Another requirement for an Alt-Plan to be acceptable requires evidence of 10 years of sustainable yield of groundwater. It appears this conclusion is not met because it was drawn by intermingling data from different wells across time, which, again, amounts to a major sampling error.
Another issue raised at the WICC meeting continued the use of drain-tile systems and its impact on ground water supplies. The handout indicated they had no data on the subject. However, casual observation suggests that huge amounts of ground water are being pumped into drainage ditches that flow to the Napa River, unlike earlier times when farmers pumped that water into mini-reservoirs/ponds for use during the summer.
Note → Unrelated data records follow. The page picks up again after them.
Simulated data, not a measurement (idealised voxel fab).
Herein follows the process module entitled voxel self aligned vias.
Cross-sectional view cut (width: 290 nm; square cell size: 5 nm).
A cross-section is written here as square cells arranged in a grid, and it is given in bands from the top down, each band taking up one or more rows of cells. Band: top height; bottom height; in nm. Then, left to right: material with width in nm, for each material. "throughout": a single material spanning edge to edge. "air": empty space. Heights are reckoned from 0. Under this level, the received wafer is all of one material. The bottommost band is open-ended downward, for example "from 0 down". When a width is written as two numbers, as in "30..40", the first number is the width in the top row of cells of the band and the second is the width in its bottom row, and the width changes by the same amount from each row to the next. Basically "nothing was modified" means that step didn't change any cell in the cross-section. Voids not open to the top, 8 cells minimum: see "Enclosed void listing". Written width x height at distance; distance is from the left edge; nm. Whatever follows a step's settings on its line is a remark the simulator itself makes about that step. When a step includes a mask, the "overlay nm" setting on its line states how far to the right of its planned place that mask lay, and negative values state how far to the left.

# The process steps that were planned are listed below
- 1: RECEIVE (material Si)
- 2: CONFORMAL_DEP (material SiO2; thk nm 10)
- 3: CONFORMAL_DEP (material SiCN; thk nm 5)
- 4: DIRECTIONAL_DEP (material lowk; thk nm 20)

The consultants' reports, other documents and presentations at the Board of Supervisors meeting made it clear that GSP-Alt does not apply to all the people living/farming, etc., in the entire county. It excludes our watershed and known locations with poor ground water. In my opinion, this creates a rather bizarre and untenable situation of how our elected officials can provide for necessary and expected governmental services to a large number of residents by excluding them from the plan while, at the same time, despite water rationing, cities and the county continue to "sell" water to certain businesses. Wineries and vineyards continue to be approved despite protests by neighbors -- often numbering in the hundreds -- noting their negative impact on ground water and water-related issues affecting the long-term residents making the rational for such decisions unclear and difficult to understand.